And boy, ‘Riley it large’ we did.

‘Do you want the Road King or the Fat Boy?’ I somewhat excitedly blurted down the line to my accomplice Mick, aka ‘The Hippie’.


Fortunately he said ‘when they made the Fat Boy, they had me in mind’ (we both can be pretentious) which is just as well because ‘The Co-pilot’ was co-photographer for the shindig as usual, and the Road King fits both of us very tidily. Particularly when my ‘Big Dave’ moniker is based on around a 6’5” and heavy (in the old scale) frame. The ‘King is one of my favourite-ever thrones.

So there’s the plan. Three of us, two bikes, and Raglan.
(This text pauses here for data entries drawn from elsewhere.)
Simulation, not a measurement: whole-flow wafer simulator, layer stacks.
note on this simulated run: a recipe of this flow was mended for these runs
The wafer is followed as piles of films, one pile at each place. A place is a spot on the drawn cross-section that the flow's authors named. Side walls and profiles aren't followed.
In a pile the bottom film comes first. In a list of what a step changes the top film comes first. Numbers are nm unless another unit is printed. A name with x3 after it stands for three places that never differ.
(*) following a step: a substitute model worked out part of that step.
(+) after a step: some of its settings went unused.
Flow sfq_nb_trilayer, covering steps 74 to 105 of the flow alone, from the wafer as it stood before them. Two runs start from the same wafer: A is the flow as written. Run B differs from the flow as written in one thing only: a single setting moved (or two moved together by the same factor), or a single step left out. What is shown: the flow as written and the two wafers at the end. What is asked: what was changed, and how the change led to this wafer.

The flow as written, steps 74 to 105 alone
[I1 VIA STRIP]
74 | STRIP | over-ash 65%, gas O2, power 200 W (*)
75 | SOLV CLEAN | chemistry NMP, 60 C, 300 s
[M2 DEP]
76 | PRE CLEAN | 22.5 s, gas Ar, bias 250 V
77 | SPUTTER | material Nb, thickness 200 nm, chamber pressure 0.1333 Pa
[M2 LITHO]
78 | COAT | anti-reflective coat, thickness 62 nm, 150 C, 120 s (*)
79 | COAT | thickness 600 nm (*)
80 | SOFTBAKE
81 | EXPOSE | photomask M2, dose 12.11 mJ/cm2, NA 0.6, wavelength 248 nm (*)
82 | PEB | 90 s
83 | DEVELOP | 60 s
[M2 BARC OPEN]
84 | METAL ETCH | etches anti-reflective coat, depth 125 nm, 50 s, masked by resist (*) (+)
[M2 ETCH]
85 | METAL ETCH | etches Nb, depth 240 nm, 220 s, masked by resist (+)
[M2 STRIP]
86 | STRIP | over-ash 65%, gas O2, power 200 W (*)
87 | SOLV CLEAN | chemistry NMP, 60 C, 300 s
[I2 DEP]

‘Better book some accommodation then’ and to the Google I got.

Our overnight options ranged from a room with shared facilities at the Pub (from $80), Waterfront apartments starting around $150, and the same tariff for our eventual choice of lodgings; the 5-Star Brooklands Country Estate, (‘Riley’, remember?) but more of that after the ride.


So it began…eventually. Hardly a cloud in the land of the long white cloud all week, but a minute before kick off it starts raining.

Now this wouldn’t deter us under normal conditions, but we wanted to keep the bikes (and gear) in as good nick as possible, for at least one photo session, so we waited for the forecast ‘dry and sunny conditions’ to set in.

Fortunately all we had to do was sit tight for half an hour and as is so often the case on the upper North Island, it blows away as quickly as it blows in.

By the time we crossed the Bombay Hills south of Auckland, the border to the sprawling Waikato district, conditions were what could only be described as glorious.

Sunny, comfortable-in-leather temperatures and one of the best roads going anywhere, all lay before us.

Leaving Auckland and the last of the grey skies on the Waikato Freeway we headed southwest from the Drury off-ramp and not far from the exit the assault of green began.


The NZ countryside in spring is simply delightful. It starts with the rich volcanic soil and Mother Nature’s way of regularly turning the sprinklers on.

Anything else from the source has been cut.